# 565 size question



## dasho (Apr 8, 2002)

I am looking at a size 53cm LOOK 565 frame. I am about 5'7" tall and like to ride a bit upright as I am a recreational type rider. I have a LOOK KG 281 in a size 50 but it is too small IMO.

Do you know the height range for the 53cm? Thanks in advance?


----------



## weeve (Dec 4, 2007)

Around 5'9.5-511.5'

My missus is 5'7.3". Just bought her a 51cm


----------



## weeve (Dec 4, 2007)

sorry...should add these frame are quite stretched out. new optimum or whatever its called is the way to go for more upright feel


----------



## C-40 (Feb 4, 2004)

*about sizing...*

Using height to estimate frame size is not a good idea. If you need the handlebars up higher, the new optimum geomtry would be a better idea than buy a frame that is too large.

FWIW, I'm an inch shorter at 5'-6", but I've got long legs (83cm cycling inseam and 73cm saddle height). A 51cm is the proper size, but if you want the bars very high you may need the new optimum geometry. The best way to figure this out is to measure the height of your bars, vertically from the ground to the top of the bars. Post this inof and I can tell you exactly what it will take to produce this height, or something higher, if you desire.


----------



## dasho (Apr 8, 2002)

C-40,

The height from the ground to the top of the bars is about 36.5 inches, and about the same for the seat. The distance from the nose of the saddle to centerline of bars is about 20 inches.

What do you mean by optimum geometry? Does LOOK make a more upright riding position bike?


----------



## C-40 (Feb 4, 2004)

*optimum geometry..*



dasho said:


> C-40,
> 
> The height from the ground to the top of the bars is about 36.5 inches, and about the same for the seat. The distance from the nose of the saddle to centerline of bars is about 20 inches.
> 
> What do you mean by optimum geometry? Does LOOK make a more upright riding position bike?


The optimum geometry has a taller head tube and shorter TT, but it seems to only be available in the 585 model at present. Although it would be an improvment over the standard geometry, the HT length is only 16mm taller.

http://www.lookcycle.com/products/data/geometrie/geometrie585optimum.pdf

Based on the info you've provided, your saddle height is 3-4cm lower than mine and your bars are 6cm higher. What you're doing is setting up a racing bike as a recreational or touring bike, with the bars up high, with a short reach. 

Based on your saddle height, a 51cm would normally be tall enough. To get the bar height you want, you would need to use the full 30mm spacer stack and about a 100 degree stem angle (flipped 80 degree). When you flip this stem, the horizontal length will be about one size shorter.

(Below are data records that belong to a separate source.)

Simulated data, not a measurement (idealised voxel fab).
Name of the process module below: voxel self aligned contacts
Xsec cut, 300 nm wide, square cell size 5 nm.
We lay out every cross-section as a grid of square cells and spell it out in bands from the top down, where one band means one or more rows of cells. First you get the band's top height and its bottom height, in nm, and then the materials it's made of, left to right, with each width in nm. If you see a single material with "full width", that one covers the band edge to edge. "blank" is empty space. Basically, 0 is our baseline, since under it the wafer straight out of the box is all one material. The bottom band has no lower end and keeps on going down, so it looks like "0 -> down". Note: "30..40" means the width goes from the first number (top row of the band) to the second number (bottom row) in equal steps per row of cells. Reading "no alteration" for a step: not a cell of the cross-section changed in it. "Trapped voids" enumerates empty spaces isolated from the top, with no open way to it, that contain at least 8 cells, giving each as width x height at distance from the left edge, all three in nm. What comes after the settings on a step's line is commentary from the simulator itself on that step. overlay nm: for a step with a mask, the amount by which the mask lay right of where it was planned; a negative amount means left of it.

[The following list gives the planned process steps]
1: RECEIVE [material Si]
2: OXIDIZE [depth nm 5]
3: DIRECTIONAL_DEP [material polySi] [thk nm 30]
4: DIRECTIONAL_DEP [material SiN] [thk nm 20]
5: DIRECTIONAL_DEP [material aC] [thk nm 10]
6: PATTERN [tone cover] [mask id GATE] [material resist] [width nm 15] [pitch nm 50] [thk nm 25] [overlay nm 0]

I you choose the 53cm size, the head tube would be 23mm taller, so you could use an 84 degree stem,flipped to 96 degrees and 10-15mm less spacer. The stem length would need to be one size shorter with this frame.


----------



## dasho (Apr 8, 2002)

*Thanks*

Thanks, that's good info. Sounds like I'm in between sizes but maybe the 51 would be better. I wish there was a LOOK dealer around here that had some built up bikes. There is a new 53 real close to where I live so I can go check it out but without being built up it doesn't do mea a lot of good. Thanks again!


----------



## C-40 (Feb 4, 2004)

*more...*



dasho said:


> Thanks, that's good info. Sounds like I'm in between sizes but maybe the 51 would be better. I wish there was a LOOK dealer around here that had some built up bikes. There is a new 53 real close to where I live so I can go check it out but without being built up it doesn't do mea a lot of good. Thanks again!


I wouldn't say you're between sizes, you just want a lot more handlebar height than these frames are usually setup with. I had thought there might also be a problem with the seat tube being too long, but it should be virtually identical to your 281, as is the standover height. The 53cm will also require at least one size shorter stem than you now use.


----------



## dasho (Apr 8, 2002)

But that may be a problem. The stem I have on the 281 now is a Profile 25 degree model and I doubt if I could get one any shorter. If only I were young again and could stretch out like you youngsters


----------